I sat there in the White House during the first two years of his term and over at the [Republican] National Committee during the third year of it and there were times when they parked buses, bumper to bumper, around the rear end of the White House to keep the schoolboy Lenins from coming over the fence.
There were times when they brought the National Guard and troops into the basement of the Old Executive Office Building because they had word that there was going to be an effort to storm the White House. I know the media said there was a "siege mentality" over there. Hell, there was a siege over there.
Insight: Nixon and Reagan were very different men.

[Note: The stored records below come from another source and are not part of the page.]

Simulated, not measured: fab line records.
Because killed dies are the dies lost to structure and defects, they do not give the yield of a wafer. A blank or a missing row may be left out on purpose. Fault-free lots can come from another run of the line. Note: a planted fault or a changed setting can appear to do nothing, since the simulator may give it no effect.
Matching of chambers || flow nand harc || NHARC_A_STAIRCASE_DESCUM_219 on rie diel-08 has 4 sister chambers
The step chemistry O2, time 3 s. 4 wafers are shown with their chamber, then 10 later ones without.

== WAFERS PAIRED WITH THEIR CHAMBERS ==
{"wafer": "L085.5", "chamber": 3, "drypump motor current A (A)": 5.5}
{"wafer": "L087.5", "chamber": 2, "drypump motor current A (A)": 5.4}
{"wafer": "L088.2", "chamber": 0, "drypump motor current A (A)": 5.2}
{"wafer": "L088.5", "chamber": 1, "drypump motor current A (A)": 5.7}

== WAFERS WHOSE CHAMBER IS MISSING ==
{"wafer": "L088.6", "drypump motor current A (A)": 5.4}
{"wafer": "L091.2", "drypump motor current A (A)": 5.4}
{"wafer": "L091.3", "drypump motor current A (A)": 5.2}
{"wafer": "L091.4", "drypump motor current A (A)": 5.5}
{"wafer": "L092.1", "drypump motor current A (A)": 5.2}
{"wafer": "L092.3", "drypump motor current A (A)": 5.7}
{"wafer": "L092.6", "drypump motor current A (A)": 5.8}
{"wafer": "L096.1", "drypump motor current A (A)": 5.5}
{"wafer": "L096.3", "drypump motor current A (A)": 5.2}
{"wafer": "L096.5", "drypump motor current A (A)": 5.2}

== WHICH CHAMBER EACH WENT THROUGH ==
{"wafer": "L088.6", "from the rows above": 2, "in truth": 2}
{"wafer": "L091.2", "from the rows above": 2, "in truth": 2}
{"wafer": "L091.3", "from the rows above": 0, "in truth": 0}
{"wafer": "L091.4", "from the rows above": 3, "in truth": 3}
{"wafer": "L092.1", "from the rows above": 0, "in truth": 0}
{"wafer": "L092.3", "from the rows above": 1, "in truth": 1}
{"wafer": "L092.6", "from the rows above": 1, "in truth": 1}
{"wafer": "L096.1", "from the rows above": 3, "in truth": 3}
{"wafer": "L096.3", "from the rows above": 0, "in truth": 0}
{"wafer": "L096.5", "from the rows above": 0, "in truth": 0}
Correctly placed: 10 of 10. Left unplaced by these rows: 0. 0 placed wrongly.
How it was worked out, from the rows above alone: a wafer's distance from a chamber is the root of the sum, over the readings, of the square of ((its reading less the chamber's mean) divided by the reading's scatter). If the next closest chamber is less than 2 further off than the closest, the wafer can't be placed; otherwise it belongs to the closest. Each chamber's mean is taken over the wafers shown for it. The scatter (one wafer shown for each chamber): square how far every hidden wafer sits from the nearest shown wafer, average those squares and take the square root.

LN: He and Reagan were not at all alike, because Reagan is an optimist and Dick Nixon wasn't. Yet in some ways they were alike. Neither really liked to talk on the telephone, for instance. And, in a lot of respects, both of them were very much loners. I've always said Reagan would have made a good hermit because he was very self-sufficient. Nixon, however, probably would have made a terrible hermit, even though he was a loner. He tried but he just was not comfortable around people.
I first knew Nixon when I was a reporter and he was vice president, but he always made it a point to speak to me, to go out of his way to be nice to me. I don't think he was cold at all. He was awkward with people, but that didn't make him a cold man.
Insight: You have been privileged to know presidents, to be close to a man who has done as much as Reagan did.
LN: Well you know, you're there purely by happenstance. There's no reason for me to have been there. I didn't go looking for the job with Reagan. I didn't go looking for the job with Nixon, either.
Insight: You're sure unusual in a town where staff so often claim that their president or senator or representative would be nothing without their help.
LN: I will tell you something: Reagan would have been elected governor if my mother had been running the campaign. He didn't need me. And I didn't elect Nixon, either. Nor did I ever give him any great advice. [Laughs.]